# david allen coe at dso?



## 05kodiak589s (Jun 28, 2012)

Does any one know how much it will cost or when the concert will start?


----------



## hp488 (Sep 23, 2009)

More than likely 40.00 to get in not sure what time he will begin


----------



## filthyredneck (Feb 10, 2010)

I believe $40/person is right, Whitetail mentioned wanting to go, I'm off but just can't see myself spending that much to get into dso. I go to ride, not to listen to music lol.

"Killing Time Using Tapatalk 2"


----------



## gpinjason (Nov 10, 2009)

$40/person, another band plays at 7, David Allen Coe is at 9...

Wet tshirt and pudding wrestling during intermission! LOL


----------



## wmredneck (Dec 6, 2011)

He had a concert over here a couple years back, by the time he got on the stage he was so hammered he had trouble standing up. Slurred through a couple of songs and was done. 

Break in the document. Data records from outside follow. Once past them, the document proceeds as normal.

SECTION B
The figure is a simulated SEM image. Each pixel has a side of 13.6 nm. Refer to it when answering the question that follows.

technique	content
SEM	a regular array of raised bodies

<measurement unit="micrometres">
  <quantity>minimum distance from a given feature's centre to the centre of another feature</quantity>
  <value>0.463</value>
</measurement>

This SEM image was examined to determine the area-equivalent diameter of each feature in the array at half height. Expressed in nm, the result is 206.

Needless to say I was pretty PO'ed. 





If you can't duck it... Leave it alone.


----------



## hp488 (Sep 23, 2009)

filthyredneck said:


> I believe $40/person is right, Whitetail mentioned wanting to go, I'm off but just can't see myself spending that much to get into dso. I go to ride, not to listen to music lol.
> 
> "Killing Time Using Tapatalk 2"


I won't be spending that kind of money either to try and see him I would rather be riding.


----------